Examples for English

There are many types of consonant, but what all have in common is that they obstruct the flow of air through the vocal tract. Some do this a lot, some not very much: those which make the maximum obstruction (i.e. PLOSIVES, which form a complete stoppage of the airstream) are the most consonantal, e.g.:

 

  <bat> /bæt/   <keep> /kiːp/

NASAL consonants result in complete stoppage of the oral cavity but are less obstructive than plosives since air is allowed to escape through the nose, e.g.:

<man> /mæn/ <name> /neɪm/

FRICATIVES make a considerable obstruction to the flow of air, but not a total closure, e.g.:

  <sheaf> /ʃiːf/   <south> /saʊθ/

The class of sounds called APPROXIMANTS comprises sounds which make very little obstruction of the flow of air.

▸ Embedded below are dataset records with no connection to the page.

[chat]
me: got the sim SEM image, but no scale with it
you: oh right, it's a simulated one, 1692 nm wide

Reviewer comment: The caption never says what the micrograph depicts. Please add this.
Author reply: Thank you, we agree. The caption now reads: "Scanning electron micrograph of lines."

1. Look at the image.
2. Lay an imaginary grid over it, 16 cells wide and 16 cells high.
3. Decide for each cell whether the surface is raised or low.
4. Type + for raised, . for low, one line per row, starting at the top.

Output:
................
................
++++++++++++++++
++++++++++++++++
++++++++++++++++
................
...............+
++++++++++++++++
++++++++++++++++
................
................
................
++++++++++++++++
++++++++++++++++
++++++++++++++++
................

The post-alveolar approximant that is the usual pronunciation of /r/ in BBC English involves no contact between the tongue and the palate, e.g.:

  <red> /red/ [ɹed]   <arrive> /əˈraɪv/ [əˈɹaɪv]

LATERAL approximants obstructs the flow of air only in the centre of the mouth, not at the sides, so obstruction is slight, e.g.:

  <lull> /lʌl/

Other sounds classed as approximants make so little obstruction to the flow of air that they could almost be thought to be vowels if they were in a different context. These are sometimes referred to as 'semi-vowels', e.g.:

  <you> /juː/   <woo> /wuː/

Finally, AFFRICATES begin as plosives and are released as fricatives, with no intervening gap, e.g.:

  <church> /ʧɜːʧ/(us)/ʧɝːʧ/   <judge> /ʤʌʤ/

The above explanation is based on phonetic criteria. An alternative approach is to look at the phonological characteristics of consonants: for example, consonants are typically found at the beginning (UKT: ONSET) and end (UKT: CODA) of syllables while vowels are typically found in the middle.